Classifying Customer Visits to Walmart in 37 Categories Using Machine Learning

Defining a customer’s intent when visiting a store, whether real or virtual, can help a company deliver a personalized experience. That’s why it’s important to use tools that can help categorize and identify these visits.

Walmart has provided anonymous trip data for its customers to some of its stores. Among the data were the items purchased and their respective quantities, as well as descriptive information about the products and the day of the week. The task was to use this information to categorize the intent of that client’s visit.

Despite not giving us a reference table for each code, the organizers said that some examples of categories of visits are: weekly purchase of food, gifts for a celebration, or purchase of clothes for the new season.


There were about 95,000 trips for training, and 95,000 for testing. The file contained basically one line for each product purchased during a visit, and it was the competitor’s responsibility to properly transform it to merge the data for each trip.

The following information defined the products: the UPC code, with more than 100 thousand different types; The Fineline code, which is a refined category created by Walmart, with about 5,000 types; And the Department, which contained about 60 different types.

In addition, the ScanCount variable defined how many products of that type were purchased, and if it was a negative number, the customer was returning products.

Transforming the Variables

In order to train a model it was necessary, as a minimum, to group the basic information by trip. Several reports on the forum talked about transformations resulting in thousands of variables.

As I only had 7 days to work in this competition, my goal was to create a simple and compact model, with the fewest possible variables, but with a good performance to position me among the top 10%.

Basic Variables

Examples of variables based on statistics of each trip are: the average amount of each product purchased during the trip, indication if there was a return of product, sum of the quantity of all products purchased and the department with the highest quantity of items purchased.

Counts and Proportions

I decided to add the amount of products purchased by department, and use both the count of each department and the proportion that this department occupied in this purchase. This created about 120 variables.

Singular Value Decomposition + TF-IDF

To try to use Fineline and UPC without increasing the number of variables, I decided to add the quantity of products in each of them and make two transformations.

First, TF-IDF, which replaces the quantity by a weight relative to the proportion of an item on that trip, and how often is the presence of this item on other trips.

Then I applied the SVD, which tries to find the components that have the most variation in the data.

These transformations are usually used with text, applied to the word count in each document, and known as Latent Semantic Analysis in that context.

In addition to reducing the size of the data, it is expected to remove much of the noise, and find structural categories to which the trip belongs.

In practice this helped a lot with Fineline, but it did not help much with UPC.

Logistic Regression L1 and L2

Another way to reduce size is to train a simpler model and use its predictions as a variable in the main model.

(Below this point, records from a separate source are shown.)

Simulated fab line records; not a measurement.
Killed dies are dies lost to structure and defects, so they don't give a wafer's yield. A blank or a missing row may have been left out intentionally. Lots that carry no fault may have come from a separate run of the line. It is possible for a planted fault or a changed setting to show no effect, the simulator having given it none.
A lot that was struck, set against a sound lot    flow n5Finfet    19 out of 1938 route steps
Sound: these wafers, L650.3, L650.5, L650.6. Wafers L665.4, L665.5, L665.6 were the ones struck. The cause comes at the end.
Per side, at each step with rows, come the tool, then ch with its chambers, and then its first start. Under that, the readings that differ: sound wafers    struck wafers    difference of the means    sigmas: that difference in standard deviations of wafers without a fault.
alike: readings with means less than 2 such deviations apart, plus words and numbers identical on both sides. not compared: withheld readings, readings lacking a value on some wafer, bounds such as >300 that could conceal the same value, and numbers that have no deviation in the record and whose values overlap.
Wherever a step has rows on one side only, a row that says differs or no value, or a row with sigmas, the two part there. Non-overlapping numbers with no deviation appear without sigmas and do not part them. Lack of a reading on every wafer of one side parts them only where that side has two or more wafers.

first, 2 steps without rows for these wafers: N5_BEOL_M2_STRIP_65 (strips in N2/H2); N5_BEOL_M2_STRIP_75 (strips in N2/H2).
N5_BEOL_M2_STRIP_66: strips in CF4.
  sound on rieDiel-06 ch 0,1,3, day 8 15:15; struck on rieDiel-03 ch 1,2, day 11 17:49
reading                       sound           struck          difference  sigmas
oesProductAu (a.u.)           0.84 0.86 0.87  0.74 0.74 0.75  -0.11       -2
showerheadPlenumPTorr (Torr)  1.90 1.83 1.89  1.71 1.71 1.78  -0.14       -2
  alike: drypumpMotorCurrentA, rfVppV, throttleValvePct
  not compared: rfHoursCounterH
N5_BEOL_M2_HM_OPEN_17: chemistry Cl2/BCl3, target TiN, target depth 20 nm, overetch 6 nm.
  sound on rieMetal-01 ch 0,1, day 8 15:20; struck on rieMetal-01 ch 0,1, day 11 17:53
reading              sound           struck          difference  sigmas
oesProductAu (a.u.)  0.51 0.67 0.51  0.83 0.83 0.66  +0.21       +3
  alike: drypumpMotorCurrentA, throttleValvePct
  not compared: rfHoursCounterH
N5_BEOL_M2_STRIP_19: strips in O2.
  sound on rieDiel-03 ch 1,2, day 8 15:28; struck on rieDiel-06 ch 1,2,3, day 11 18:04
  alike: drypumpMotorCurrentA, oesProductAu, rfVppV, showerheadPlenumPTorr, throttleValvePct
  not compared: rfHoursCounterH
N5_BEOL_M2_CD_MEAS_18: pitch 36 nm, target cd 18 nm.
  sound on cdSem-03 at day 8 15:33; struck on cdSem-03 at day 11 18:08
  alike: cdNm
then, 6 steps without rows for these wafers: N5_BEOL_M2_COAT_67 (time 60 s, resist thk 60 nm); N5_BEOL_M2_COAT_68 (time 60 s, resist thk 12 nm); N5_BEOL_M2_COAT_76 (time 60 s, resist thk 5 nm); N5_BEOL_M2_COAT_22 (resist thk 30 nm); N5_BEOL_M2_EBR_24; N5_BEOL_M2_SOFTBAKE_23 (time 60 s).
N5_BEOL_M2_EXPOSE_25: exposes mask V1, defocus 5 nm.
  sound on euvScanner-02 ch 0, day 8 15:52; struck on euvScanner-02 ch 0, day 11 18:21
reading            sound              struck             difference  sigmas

For this, I trained two logistic regressions: one with L2 penalty and another with L1 penalty. This generated about 70 variables, 37 for each regression, with the probability of an example belonging to each class.


Gradient Boosted Trees – XGBoost

Most of my time was focused on building a good model with XGBoost. This model was already good enough to stay in the top 10%.

Neural Networks

To complement XGBoost, and try a better position, I decided to train a neural network on the same variables. It had 2 hidden layers and dropout.

Other competitors reported good results with neural networks, but I did not spend much time tinkering with them. The intention was only to achieve a slight improvement over the result of XGBoost.

Possible Results and Improvements

The final solution was a simple ensemble between a neural network and XGBoost, which was enough to secure a position among the top 7%. The solution took about 8 hours of work.

Using only the Gradient Boosted Trees model, without ensemble, it was possible to stay in the Top 9%. This model had only 200 variables. Most of the better models had more than 5000 variables. Certainly increasing the number of variables could make this model position above the Top 5%, but it would take a lot of time to train.

Other possible improvements would be: to increase the ensemble, to create a set of variables optimized for the neural network, to use directly the variables with Fineline counts, to better tune the parameters of the logistic regressions and the transformations.

How We Won the Caterpillar Machine Learning Competition at Kaggle

Caterpillar is a manufacturer of industrial equipment such as tractors and engines. To maintain their operations, they need to buy tubes of various specifications, from several different suppliers, to use in their production line. Each supplier and product has a different pricing model.

The task in this competition was to create a model that would be able to price the tubes using historical supplier data and product characteristics.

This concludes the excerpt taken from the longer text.